Wetland Care Australia -Projects Archive
Fish Unlimited, an innovative environmental project which aimed to repair over 130 ha of fish habitat stretching from Tweed Heads to Ballina NSW. Landholders were paid to conduct agreed on-ground works and also receive fair market-value stewardship payments for "lost" productivity on the private land returned to fish habitat. Seventy percent (70 %) of repaired fish habitat will be privately owned grazing or sugar cane land, and thirty percent (30%) will be owned or managed by Local Government or Traditional Owners.
This project was supported by a federal Government Sustainable Regions Programme project, with strong support from State and Local Government, private landholders, and the local commercial fishing industry. A significant and generous contributor was the Tweed Shire Council. date, Wetland Care Australia have funds of $564,075 and recently secured an in-principle agreement with Melbourne company Rapid Map to provide in-kind GIS mapping for the targeted area, incorporating all river catchments from the Tweed River south to the Richmond River.
The funds will be used to employ a Fish Habitat Project Officer, who will work on the ground with landholders to improve the fish habitat. Funds will also be used to reimburse landholders who undertake agreed on-ground works and pay them for lost productivity on their private land which is returned to a fish habitat. The amount and duration of stewardship payments will be negotiated with landholders participating in Fish Unlimited.
If you wish to participate in Fish Unlimited, a project officer from Wetland Care Australia will inspect your property and discuss with you activities that could be undertaken to make your property more fish friendly and involve you in the scheme. This could be for one-off or progressive works. You may have a creek that runs through your property and the old crossing prevents fish from migrating up and downstream. If there is enough upstream water and its good quality habitat the Fish Unlimited project could contribute to the cost of a new fish friendly crossing. Alternatively we might work with you to establish mangroves in areas outside the levee.

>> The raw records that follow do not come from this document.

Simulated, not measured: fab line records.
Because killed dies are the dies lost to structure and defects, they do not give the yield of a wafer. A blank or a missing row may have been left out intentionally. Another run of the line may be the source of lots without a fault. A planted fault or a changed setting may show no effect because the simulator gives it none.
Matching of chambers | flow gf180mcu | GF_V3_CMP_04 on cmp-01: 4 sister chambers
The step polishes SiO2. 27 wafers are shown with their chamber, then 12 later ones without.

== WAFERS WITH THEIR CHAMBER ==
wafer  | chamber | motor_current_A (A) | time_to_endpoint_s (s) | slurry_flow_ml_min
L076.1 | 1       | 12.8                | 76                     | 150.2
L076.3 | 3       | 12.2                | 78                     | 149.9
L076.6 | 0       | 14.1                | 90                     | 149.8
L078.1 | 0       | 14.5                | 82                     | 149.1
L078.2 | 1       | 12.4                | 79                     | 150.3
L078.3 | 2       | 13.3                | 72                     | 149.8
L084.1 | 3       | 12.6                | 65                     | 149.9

To be evaluated for the project, please contact the Ballina office of Wetland Care Australia during business hours on 02 6681 6169
Fish Unlimited, is Wetland Care Australia's key on-ground project repairing mangrove and saltmarsh in Sponsors Lagoon, a tidal wetland near Fingal in the Lower Tweed Estuary.
Fish Unlimited is an innovative partnership managed by WCA, and includes the NSW Fisheries Department, Tweed Shire Council and in the case of Sponsors Lagoon, the Tweed Byron Aboriginal Land Council.
In the case of Sponsors Lagoon, the land is owned by the Tweed Byron Local Aboriginal Land Council. A long history of disturbance by sand mining and vehicles has damaged the vegetation in these areas, particularly the saltmarsh. The project team consists of four members of the TBLALC, performing the works under supervision of a WCA Site Supervisor. The key to successful rehabilitation of Sponsors Lagoon will be prevention of any further vehicle access. Track locations have been identified and mapped; the rehabilitation areas have been closed off and sand filling of the wheel ruts has commenced. Following on from this task will be the important work of reintroducing species like Salt Couch and Bead Weed. Local samples that the team have collected and will propagate on the compound will be planted in the bare sandy flats.
In undertaking these works, the TBLALC has been able to capitalise on their program of training bush regenerators like the four project team members. The Council brings the skilled people, equipment and an appropriate site to the project, with materials, technical advice and other support provided through Wetland Care Australia's Fish Unlimited project.
Project Update February 2006
The Fish Unlimited Project is drawing to a close with some on ground works yet to be completed. While most projects have been completed, some works were delayed by rain, water levels or other factors. Works are currently underway with assistance from EnviTE on a Fish Unlimited project to fence and replant the banks of a drain, which joins Sandy Creek in the Bungawalbin Catchment. Working with Richmond River County Council this project will form a demonstration site to display the effectiveness of native vegetation at maintaining bank stability, increasing water quality and habitat while reducing drain maintenance costs. If successful this site may be used as a model to promote drain bank revegetation over the entire drainage network.